#343 Full-Text Search in PostgreSQL pro
- Download:
- source codeProject Files in Zip (109 KB)
- mp4Full Size H.264 Video (47.1 MB)
- m4vSmaller H.264 Video (21.3 MB)
- webmFull Size VP8 Video (21.8 MB)
- ogvFull Size Theora Video (51 MB)
In past episodes we’ve covered many solutions for full-text searching, including Thinking Sphinx, Sunspot and ElasticSearch. All of these require an external search engine, separate from the database but if we use Postgres for our application’s database we can take advantage of its built-in full-text search capability. There are many advantages to keeping the full-text search inside the primary database and we’ll mention some of these as we show you how this works in this episode. The application will be working with in this episode is a simple blogging application that shows a number of articles. We’ve already implemented some of this application’s features, including pagination and a simple search form, similar to the one we demonstrated in episode 37, that finds articles whose name or content contains the search term.
First we’ll walk through the source code for this application, starting with the view template for the page above.
<h1>Articles</h1> <%= form_tag articles_path, method: :get do %> <p> <%= text_field_tag :query, params[:query] %> <%= submit_tag "Search", name: nil %> </p> <% end %> <div id="articles"> <% @articles.each do |article| %> <h2> <%= link_to article.name, article %> <span class="comments">(<%= pluralize(article.comments.size, 'comment') %>)</span> </h2> <div class="info"> by <%= article.author.name %> on <%= article.published_at.strftime('%b %d, %Y') %> </div> <div class="content"><%= article.content %></div> <% end %> </div> <%= will_paginate @articles %>
This template contains the code that renders the list of articles and also the simple search form. When the form is submitted the search term is passed as query
parameter to the articles
path, which is the ArticlesController
’s index
action. Let’s look at that next.
def index @articles = Article.text_search(params[:query]).page(params[:page]).per_page(3) end
Here we fetch the articles we want by calling a custom text_search
class method on the Article
model and passing the query
parameter to it, along with the current page number and number of articles per page. The text_search
method looks like this:
def self.text_search(query) if query.present? where("name ilike :q or content ilike :q", q: "%#{query}%") else scoped end end
Here we check to see if the query
parameter is present and if it is we find the articles that match that query using a like
comparison (actually ilike
so that the search is case-insensitive). We compare the articles’ name
and content
columns to the query, which is wrapped in percent signs so that the search term is matched anywhere in those fields.
Using Full-Text Searching
This is a poor excuse for full-text searching so let’s take advantage of Postgres’s full-text search feature to improve it. One problem with our current approach is that we’re treating the search term as a single string so if we search for “superman character” no articles are returned even though we have articles that contain both those words but not together. Changing from a like
condition to a full-text search with Postgres is quite easy. All we have to do is replace ilike
with double at signs (@@
) and remove the percent signs from the search term like this:
def self.text_search(query) if query.present? where("name @@ :q or content @@ :q", q: query) else scoped end end
When we search for “superman character” now we’ll see all the articles that contain both of those words.

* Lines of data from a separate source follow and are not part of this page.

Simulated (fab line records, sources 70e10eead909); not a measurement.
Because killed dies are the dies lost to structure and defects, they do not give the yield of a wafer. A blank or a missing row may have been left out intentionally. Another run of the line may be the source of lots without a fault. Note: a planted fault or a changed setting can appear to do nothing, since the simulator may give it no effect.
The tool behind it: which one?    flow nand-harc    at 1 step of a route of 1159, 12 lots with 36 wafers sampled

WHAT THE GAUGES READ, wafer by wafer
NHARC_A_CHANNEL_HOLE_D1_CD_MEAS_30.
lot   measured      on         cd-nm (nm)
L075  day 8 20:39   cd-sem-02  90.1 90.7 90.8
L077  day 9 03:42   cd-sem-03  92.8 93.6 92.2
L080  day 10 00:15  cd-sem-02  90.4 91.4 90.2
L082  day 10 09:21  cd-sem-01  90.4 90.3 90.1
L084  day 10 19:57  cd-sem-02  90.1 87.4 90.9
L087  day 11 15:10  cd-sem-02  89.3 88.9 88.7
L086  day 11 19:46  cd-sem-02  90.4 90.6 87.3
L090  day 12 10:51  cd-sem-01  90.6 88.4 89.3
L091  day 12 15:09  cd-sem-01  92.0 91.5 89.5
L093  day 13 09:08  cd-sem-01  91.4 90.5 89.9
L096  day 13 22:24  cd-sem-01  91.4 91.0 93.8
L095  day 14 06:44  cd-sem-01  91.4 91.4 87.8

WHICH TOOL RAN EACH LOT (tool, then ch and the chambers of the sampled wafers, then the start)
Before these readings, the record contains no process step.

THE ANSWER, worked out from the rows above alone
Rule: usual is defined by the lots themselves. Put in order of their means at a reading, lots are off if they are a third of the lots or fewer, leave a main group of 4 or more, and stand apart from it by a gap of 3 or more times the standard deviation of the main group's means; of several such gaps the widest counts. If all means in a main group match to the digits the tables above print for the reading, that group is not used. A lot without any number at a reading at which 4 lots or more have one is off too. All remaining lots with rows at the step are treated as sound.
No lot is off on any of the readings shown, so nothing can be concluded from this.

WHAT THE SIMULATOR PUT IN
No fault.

By default the full-text search uses an English dictionary with stemming so if we search for “superman characters” (note the extra “s”) we get the same set of results, even though the word “characters” isn’t in the articles. Stop words are also supported which means that common English words will be ignored. If we search for “superman of dc comics”, this will return the “Superman” article even though it doesn’t contain the word “of”.
One of the best reasons for keeping full-text searching in the database is that it works seamlessly with all other SQL clauses. For example our pagination still works without any adjustment from us. The text_search
method is still just a simple ActiveRecord scope that we can add other clauses to, such as page
and per_page
for pagination. Another good reason for using this approach is that everything stays in sync automatically: if we were to create a new article, or edit an article, that content is instantly available in the full-text search.
How Full-Text Searching Works
We’ve shown how powerful full-text searching is but what’s going on when we use it and how can we get the most from it? We’ll use the database console to show what goes on when we make a full-text search. We can use the rails db
command to enter the Postgres console and we’ll use the SELECT
command with some static text to experiment with various operators and functions.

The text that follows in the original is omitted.